Latin America & Caribbean » El Salvador

San Salvador next 500 years
  Pedro B. Ortiz San Salvador Metropolitan Discipline Metro Matrix Structural Strategic Planning
  El Salvador is a small country. 7 million inhabitants. The size of a metropolis. No particular natural assets, not even access to both Atlantic and Pacific Oceans. El Salvador has to rely on its human resources. A well-prepared elite, in spite of emigration as main economic export. 20% of GDP is foreign remittances. Does El Salvador have 'collective intelligence' or an effort has to be made to make those human resources work better together?

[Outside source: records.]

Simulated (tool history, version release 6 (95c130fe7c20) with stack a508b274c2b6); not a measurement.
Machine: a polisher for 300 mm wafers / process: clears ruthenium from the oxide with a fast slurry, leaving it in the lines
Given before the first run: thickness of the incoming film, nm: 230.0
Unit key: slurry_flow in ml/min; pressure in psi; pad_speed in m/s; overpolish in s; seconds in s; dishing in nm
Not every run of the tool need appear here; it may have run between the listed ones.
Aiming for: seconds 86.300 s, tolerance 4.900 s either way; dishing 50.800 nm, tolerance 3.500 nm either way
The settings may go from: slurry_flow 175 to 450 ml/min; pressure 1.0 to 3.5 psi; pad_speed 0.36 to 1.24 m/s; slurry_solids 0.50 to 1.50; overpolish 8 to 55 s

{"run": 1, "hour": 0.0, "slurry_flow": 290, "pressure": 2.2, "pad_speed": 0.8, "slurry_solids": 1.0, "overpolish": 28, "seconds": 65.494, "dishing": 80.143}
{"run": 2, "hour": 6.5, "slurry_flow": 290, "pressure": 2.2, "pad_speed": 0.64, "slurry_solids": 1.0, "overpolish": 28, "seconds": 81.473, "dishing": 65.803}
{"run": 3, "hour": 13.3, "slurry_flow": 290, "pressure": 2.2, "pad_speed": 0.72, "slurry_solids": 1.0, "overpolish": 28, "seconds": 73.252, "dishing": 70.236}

El Salvador can not make of the transoceanic location an asset to complement the Panama Canal or add value to the products being transferred in that route. However, the position in the northern hemisphere on the path between the Asia Pacific and South America can provide an opportunity for an Air international HUB. The good strategic decision of taking the airport to the zero-altitude coastal plain is a stepping stone to that international positioning between two continents. Extending the rail network to the San Jose port in Guatemala (120 km) can as well place industrial products relocated from the USA (as in the Leon/Queretaro metropolis in Mexico) into the North America markets. The 4.500 USD GDP of El Salvador would be more attractive than the 14.000 USD of Mexico and away from the 60.000 of the USA.

In Metropolitan terms, San Salvador has been for 500 years (Founded in 1524) growing following the East/West axis. It has grown too large and the valley of Santa Tecla is congested. It is shifting its axis in a natural form from the E-W to the North/South. The pull of the Airport through San Marcos and the strong positioning of Apopa, opening the agricultural plains of the Lempa River are shifting the inherited EW urban axis into the NS metropolitan one. Both axis, crossing at the 5th Centenary Metropolitan Integrative Centrality project, proposed by the UN-Habitat and BCIE, cannot be the sole axes as it would be the inability to respond to the rapid traffic demand. The metropolis needs to be reticulated.

The Metro-Matrix approach proposes a dozen projects that, together would transform the shape of San Salvador Metropolis for it to leap into a new positioning as the leading metropolis of Central America. Added value products, tangible and intangible, for wealth markets, can make of El Salvador Central-America’s Switzerland.